Every chart on this site starts the same dull, glorious way: a Python script asks stats.nba.com a question and writes the answer to disk. The package that does the asking is nba_api, and it is the single fastest way to go from "I have an opinion about the scoring race" to "I have the actual numbers." This is the tutorial I wish I'd had — install it, make one real call, understand what comes back, and learn the etiquette that keeps the API from quietly blocking you.

Install it (one line)

There is no account, no API key, no signup email that takes three business days. The NBA's stats site exposes a sprawling, undocumented JSON API, and nba_api is a community package that wraps the useful corners of it in tidy Python classes. You install it the way you install anything:

Python
pip install nba_api

That pulls in pandas and requests as dependencies, which are the only other pieces you need for this whole tutorial. If you work in virtual environments — and you should — activate yours first so this doesn't land in your system Python. That's the entire setup. We can go ask the league a question now.

Your first call

Here's the question: who are this season's per-game scoring leaders? The endpoint that answers it is LeagueLeaders. You hand it a season, a season type, a stat category, and a "per mode," and it hands back a table. This snippet is the real thing — it's a faithful, paste-ready version of the script that generated the chart below:

Python
from nba_api.stats.endpoints import leagueleaders

# Ask stats.nba.com for this season's per-game scoring leaders.
leaders = leagueleaders.LeagueLeaders(
    season="2025-26",
    season_type_all_star="Regular Season",
    stat_category_abbreviation="PTS",
    per_mode48="PerGame",
    timeout=30,
)

# Endpoints can return several tables; the leaderboard is the first one.
df = leaders.get_data_frames()[0]

# Sort by points and look at the top of the race.
top = df.sort_values("PTS", ascending=False).head(10)
print(top[["RANK", "PLAYER", "TEAM", "GP", "PTS"]])

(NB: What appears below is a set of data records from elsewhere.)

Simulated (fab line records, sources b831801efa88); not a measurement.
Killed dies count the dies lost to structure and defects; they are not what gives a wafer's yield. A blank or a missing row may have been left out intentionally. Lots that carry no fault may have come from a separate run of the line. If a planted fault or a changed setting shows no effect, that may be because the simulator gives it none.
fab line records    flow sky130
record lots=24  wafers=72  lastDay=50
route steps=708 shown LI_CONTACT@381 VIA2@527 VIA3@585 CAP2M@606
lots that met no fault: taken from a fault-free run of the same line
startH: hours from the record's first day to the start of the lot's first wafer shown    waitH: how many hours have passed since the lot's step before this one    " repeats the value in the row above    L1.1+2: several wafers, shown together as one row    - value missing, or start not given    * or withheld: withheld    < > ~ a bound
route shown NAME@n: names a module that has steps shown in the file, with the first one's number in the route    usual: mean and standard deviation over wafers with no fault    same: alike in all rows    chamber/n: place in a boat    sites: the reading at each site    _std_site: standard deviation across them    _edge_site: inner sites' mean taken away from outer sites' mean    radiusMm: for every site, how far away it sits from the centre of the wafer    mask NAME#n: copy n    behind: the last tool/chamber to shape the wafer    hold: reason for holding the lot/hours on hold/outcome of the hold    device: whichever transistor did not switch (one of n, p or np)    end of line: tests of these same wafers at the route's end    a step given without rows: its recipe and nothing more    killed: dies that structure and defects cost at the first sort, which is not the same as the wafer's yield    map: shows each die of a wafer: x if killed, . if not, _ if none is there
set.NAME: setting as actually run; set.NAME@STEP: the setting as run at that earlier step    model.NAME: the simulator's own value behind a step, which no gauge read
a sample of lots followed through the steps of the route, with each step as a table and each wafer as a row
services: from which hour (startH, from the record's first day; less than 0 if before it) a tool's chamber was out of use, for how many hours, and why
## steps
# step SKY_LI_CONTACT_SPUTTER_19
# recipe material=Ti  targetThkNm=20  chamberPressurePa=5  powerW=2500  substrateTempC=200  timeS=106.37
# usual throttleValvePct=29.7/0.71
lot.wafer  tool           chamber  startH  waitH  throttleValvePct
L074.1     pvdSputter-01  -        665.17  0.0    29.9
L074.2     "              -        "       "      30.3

Run that and the top line that prints is Luka Dončić, now in a Lakers uniform, at 33.5 points per game across 64 games. Shai Gilgeous-Alexander is right behind at 31.1, and Anthony Edwards rounds out the podium at 28.8. Ten lines of Python, the live scoring race. The per_mode48 argument name is a piece of NBA-API archaeology — it dates back to a 48-minute-pace option — but "PerGame" is what you want, and the awkward keyword is a good early lesson: this API was built for the NBA's own website, not for you, and the parameter names show it.

Horizontal bar chart of the 2025-26 NBA per-game scoring leaders, led by Luka Dončić at 33.5 points, Shai Gilgeous-Alexander at 31.1, and Anthony Edwards at 28.8.
The output of the LeagueLeaders call above — this season's top ten scorers, per game. Source: NBA Stats API via nba_api · 2025-26 · retrieved June 2026.

What a DataFrame is

Notice that the call ends in .get_data_frames()[0], and that what we sorted was a thing called df. That object is a pandas DataFrame, and if you're new to data work in Python it's the one concept worth slowing down for. A DataFrame is a spreadsheet that lives in memory: labeled columns (PLAYER, TEAM, PTS, GP) and one row per record — here, one row per player. Everything you'd do in Excel, you do with a method call instead.

The reason this matters is that almost every nba_api endpoint returns a DataFrame, so the handful of moves you learn here transfer everywhere. A few you'll use constantly:

Python
# Pick columns:
df[["PLAYER", "PTS"]]

# Filter rows — only players averaging 25+:
df[df["PTS"] >= 25]

# Sort, then take the top of the list:
df.sort_values("PTS", ascending=False).head(10)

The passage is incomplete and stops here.